Currently, I am running into a problem running my "old" code for estimating lda models. My old code, which worked fine on my laptop, looks like as follows:
from sklearn.feature_extraction.text import CountVectorizer
from sklearn.decomposition import LatentDirichletAllocation
count_vectorizer = CountVectorizer(min_df=0.025, max_df=0.75)
count_data = count_vectorizer.fit_transform(my_data)
lda_ = LatentDirichletAllocation(n_components=20, max_iter=100, n_jobs=-1, random_state=0).fit(count_data)
On my new computer, running exact the same code, I am getting an error:
TerminatedWorkerError: A worker process managed by the executor was unexpectedly terminated. This could be caused by a segmentation fault while calling the function or by an excessive memory usage causing the Operating System to kill the worker.
Setting n_jobs parameter to 1 seems to "fix" this problem. However, it takes much longer to train a model. Setting n_jobs below or above 1 leads to TerminatedWorkerError. my_data is 704x3911 sparse matrix of type '<class 'numpy.int64'. I am using the same virtual conda environment, so exact the same packages are used. My new computer has about 30 GB RAM and Intel(R) Core(TM) i7-11700 16 cpu cores. Besides, my computer has a GPU. Could this cause this problem?

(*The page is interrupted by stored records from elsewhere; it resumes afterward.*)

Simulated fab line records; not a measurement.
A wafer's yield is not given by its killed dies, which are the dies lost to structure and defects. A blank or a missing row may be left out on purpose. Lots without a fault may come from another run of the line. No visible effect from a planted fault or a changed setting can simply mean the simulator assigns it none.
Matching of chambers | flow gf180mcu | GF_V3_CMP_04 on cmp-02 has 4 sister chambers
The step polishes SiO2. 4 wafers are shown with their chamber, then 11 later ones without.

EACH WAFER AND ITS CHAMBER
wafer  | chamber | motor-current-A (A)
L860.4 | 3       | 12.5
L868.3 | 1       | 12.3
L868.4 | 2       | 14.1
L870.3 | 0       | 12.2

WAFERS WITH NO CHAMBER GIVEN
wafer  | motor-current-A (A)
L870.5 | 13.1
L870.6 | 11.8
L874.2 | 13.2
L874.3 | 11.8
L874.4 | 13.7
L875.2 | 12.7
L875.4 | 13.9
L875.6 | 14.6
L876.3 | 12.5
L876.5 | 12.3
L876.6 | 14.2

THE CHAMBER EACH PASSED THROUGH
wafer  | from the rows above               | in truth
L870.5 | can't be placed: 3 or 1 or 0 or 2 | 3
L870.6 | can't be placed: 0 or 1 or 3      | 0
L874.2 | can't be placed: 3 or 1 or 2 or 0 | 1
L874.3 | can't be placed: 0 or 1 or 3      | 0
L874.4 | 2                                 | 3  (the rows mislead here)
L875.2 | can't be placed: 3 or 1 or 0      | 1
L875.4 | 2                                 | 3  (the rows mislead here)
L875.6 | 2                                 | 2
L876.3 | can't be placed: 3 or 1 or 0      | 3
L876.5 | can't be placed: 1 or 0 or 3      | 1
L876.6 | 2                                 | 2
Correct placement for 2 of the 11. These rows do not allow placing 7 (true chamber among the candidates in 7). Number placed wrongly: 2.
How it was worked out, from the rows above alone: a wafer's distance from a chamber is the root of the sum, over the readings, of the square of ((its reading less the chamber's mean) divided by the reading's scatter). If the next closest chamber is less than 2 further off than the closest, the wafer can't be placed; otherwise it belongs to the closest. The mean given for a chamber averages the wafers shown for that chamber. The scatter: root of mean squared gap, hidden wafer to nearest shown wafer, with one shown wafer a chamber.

I have tried some solutions that I have found on the Internet. First, I checked whether the latest version of C++ as proposed in How do I fix/debug this Multi-Process terminated worker error thrown in scikit learn. Second, I ran the same code from a .py file to ensure that this is not a Jupyter problem.
Do you have any ideas what might cause this problem? I would really appreciate your help!